A federal district judge denied Qualcomm’s request for a stay in a patent suit by Broadcom. The rejection Monday clears the way for Qualcomm to file an appeal with the U.S. Appeals Court for the Federal Circuit and seek a stay there. In Santa Ana, Calif., in late December, U.S. District Judge James Selna, who rejected Qualcomm’s stay petition, granted Broadcom’s request to enjoin Qualcomm products said to infringe Broadcom patents (CD Jan 3 p1). Stifel Nicolaus analyst Blair Levin said Qualcomm may be hard-pressed to get a stay from the Federal Circuit because Judge Selna’s Dec. 31 ruling delayed the effectiveness of the injunction on products related to the patents until Jan. 31, 2009, to give Qualcomm time to develop work-arounds. Selna’s denial of a stay doesn’t affect chips infringing a video compression patent, which were not covered by the delayed effective date. A Qualcomm official said the company had no comment.
Broadband over powerline chipmaker Intellon said Sumitomo Electric Industries picked its HomePlug AV-based chipsets for in-home distribution of broadband services to subscribers in Japan. Intellon chips see use in Sumitomo adapters, which provide connectivity from a broadband access modem to other devices in a customer’s home using existing electrical wiring, the company said.
Broadcom got $31.8 million in royalties from Verizon in Q4 from the July license the companies signed to circumvent an International Trade Commission injunction against Qualcomm chips, Broadcom said, releasing quarterly earnings. Broadcom net revenue rose 11.2 percent year- over-year to $1.03 billion. Revenue for the full year was $3.78 billion, 3 percent more than in 2006. “2007 ended strongly as Broadcom generated record revenue for the fourth quarter and the full year, driven by the ramp in new product cycles occurring in the Bluetooth, wireless LAN and digital TV markets,” CEO Scott McGregor said. “Bluetooth, wireless LAN and digital TV will continue to be key revenue drivers, plus we look forward to the emergence of new product areas such as HD DVD, cellular and GPS, in addition to continued growth opportunities within our traditional end markets, such as switching and set-top boxes.”
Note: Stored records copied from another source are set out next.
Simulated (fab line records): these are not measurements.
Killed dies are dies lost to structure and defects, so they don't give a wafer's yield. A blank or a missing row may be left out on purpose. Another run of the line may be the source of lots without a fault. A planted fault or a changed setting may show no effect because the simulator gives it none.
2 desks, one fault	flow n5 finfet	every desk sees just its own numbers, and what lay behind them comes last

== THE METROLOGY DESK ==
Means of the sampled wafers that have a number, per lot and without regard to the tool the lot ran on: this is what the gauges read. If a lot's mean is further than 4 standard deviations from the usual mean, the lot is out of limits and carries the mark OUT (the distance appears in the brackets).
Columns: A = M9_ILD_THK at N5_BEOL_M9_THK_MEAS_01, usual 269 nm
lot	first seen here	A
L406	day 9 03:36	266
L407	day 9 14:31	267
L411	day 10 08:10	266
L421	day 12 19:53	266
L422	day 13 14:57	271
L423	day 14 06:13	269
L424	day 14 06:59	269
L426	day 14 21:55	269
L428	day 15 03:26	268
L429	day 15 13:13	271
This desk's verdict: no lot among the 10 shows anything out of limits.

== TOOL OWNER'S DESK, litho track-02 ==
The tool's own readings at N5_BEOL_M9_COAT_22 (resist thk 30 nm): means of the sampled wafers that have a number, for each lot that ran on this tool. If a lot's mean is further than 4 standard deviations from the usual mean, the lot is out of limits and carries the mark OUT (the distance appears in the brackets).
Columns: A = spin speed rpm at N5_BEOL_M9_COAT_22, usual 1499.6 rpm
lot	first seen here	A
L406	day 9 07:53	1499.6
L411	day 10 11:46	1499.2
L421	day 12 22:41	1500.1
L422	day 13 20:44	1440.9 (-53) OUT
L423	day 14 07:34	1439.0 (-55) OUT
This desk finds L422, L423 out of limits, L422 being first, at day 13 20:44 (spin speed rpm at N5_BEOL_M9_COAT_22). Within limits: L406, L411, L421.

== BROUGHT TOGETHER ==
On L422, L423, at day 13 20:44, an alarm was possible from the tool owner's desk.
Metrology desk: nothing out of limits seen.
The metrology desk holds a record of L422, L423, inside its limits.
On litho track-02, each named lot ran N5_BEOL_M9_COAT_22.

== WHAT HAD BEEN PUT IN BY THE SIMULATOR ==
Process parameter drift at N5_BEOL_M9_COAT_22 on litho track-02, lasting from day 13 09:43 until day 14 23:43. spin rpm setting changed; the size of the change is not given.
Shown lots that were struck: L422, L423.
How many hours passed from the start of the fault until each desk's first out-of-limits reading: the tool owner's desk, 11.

Qualcomm continues to develop workarounds for products banned by a Dec. 31 Santa Ana U.S. District Court injunction (CD Jan 3 p1), the semiconductor maker said last week as it reported fiscal Q1 results. Devices using a Qualcomm workaround for one infringed patent will go on sale this quarter, it said. Qualcomm has said it will appeal and filed motions to stay and clarify the ruling. Factoring in the injunction, Qualcomm estimates $9.6-$10 billion in fiscal year 2008 revenue, up 8-13 percent from fiscal year 2007, it said. The guidance doesn’t include royalties Nokia owes under a license agreement, it said. Qualcomm won’t record royalties on Nokia sales after April 9, 2007, “until an arbitrator (or court) awards damages or the disputes are otherwise resolved by agreement with Nokia,” Qualcomm said. In fiscal Q1, Qualcomm revenue year-over-year rose 21 percent to $2.44 billion. Net income grew 18 percent year-over-year to $767 million.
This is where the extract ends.